Rising Window Candlestick Pattern Meaning and Trading

This tutorial explains the Rising Window candlestick pattern, its meaning, and how to use it in trading.

 Hello friends.

For profitable trading in the financial markets, we require knowledge and skills. Among these, technical analysis holds a special place. The ability to analyze Japanese candlestick patterns provides us with a tremendous advantage in trading and increases our chances of profitability. Candlesticks may seem simple, but each one forms for a specific reason, and understanding these reasons helps us trade more consciously. In this article, we will examine the "Rising Window"  candlestick pattern, its formation, and how it is used in trading within candlestick analysis.

An image of Rising Window candlestick pattern/
Rising Window Pattern


  • Topic: Rising Window
  • Type: bullish
  • Trend direction: continuation
  • Opposite pattern: Falling Window


What is the "Rising Window" candlestick pattern?

Rising window is a candlestick pattern known as a bullish continuation formation. This pattern occurs in uptrends and signals that the uptrend is likely to continue. The markets are a battleground between bullish and bearish supporters. Whichever side dominates in this battle, the market reflects that situation. When bulls prevail, prices start to rise. The Rising Window candlestick pattern allows us to predict this rise in advance.


Why is it called "Rising Window"?

I can imagine you are wondering where the name "Rising Window" comes from. This name is derived from a gap in the pattern's structure. This gap, which occurs between two bullish candlesticks, resembles a window. That's why the pattern is called "Rising Window".


How is the "Rising Window" candlestick pattern formed?

The Rising Window pattern appears in a bullish trend and indicates a high probability that the upward trend may continue. The pattern formation includes two rising (bullish) candles with a gap between these rising candles.

Two bullish candlesticks: These candles appear during the continuation of an uptrend. They are bullish candles with long bodies. The first candle forms before the gap, while the second candle forms after the gap. Both candlesticks are green in color.

Upward gap: A gap forms between the two bullish candlesticks, meaning it is located between the highest level of the first candle and the lowest level of the second candle. This gap appears as a "window" on the chart and indicates a rapid increase in price.

The Rising Window pattern is an indication of a rapid increase in an asset's price. This structure shows the presence of strong buying demand and suggests a high probability of the price continuing to rise.


How can we use the "Rising Window" pattern in Trading?

When we encounter the Rising Window candlestick pattern while tracking price movements on a chart, we may consider that the bullish trend will continue. This pattern indicates that buyers are entering the market strongly and suggests a probability of the rising trend continuing. We can interpret this as a buying signal. However, it would be more reliable to confirm this pattern with other analysis tools before making a decision.
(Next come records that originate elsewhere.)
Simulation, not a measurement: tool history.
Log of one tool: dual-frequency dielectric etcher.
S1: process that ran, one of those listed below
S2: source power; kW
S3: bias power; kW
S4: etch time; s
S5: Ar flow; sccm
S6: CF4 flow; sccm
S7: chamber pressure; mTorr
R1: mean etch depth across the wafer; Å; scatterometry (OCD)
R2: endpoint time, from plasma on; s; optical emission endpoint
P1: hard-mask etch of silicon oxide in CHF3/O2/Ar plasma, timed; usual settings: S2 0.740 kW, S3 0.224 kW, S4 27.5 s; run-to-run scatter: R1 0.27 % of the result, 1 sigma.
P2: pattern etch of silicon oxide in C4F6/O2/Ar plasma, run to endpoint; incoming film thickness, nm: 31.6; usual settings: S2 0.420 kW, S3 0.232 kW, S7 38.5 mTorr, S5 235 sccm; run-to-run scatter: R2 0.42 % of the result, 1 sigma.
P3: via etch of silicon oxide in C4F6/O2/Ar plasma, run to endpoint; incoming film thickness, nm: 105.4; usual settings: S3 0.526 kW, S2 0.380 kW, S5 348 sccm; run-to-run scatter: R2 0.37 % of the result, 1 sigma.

Long Position: Buying can be done at the closing price of the second bullish candlestick. However, sometimes there may be a pullback after the second candlestick. In such cases, it may be appropriate to wait for the pullback before entering the trade.

Stop Loss: The stop loss level is usually set close to the price level below the Rising window pattern.

Take Profit: You can set higher targets using technical tools like Fibonacci extensions.

In the example trade, the "Rising window" pattern on the Bank of America stock chart continues the uptrend:

The Rising Window pattern on BAC chart supports the ongoing uptrend.
Rising Window shows BAC uptrend continuation.

A detail not to be missed: Price fluctuations can be normal and risky in the Forex market. Like every candlestick pattern, the "Rising Window" pattern can also give misleading signals. Therefore, when trading, you should not rely solely on one tool (candlestick pattern, technical indicator) and always verify. Combining technical and fundamental analysis methods will help you create a more reliable trading strategy.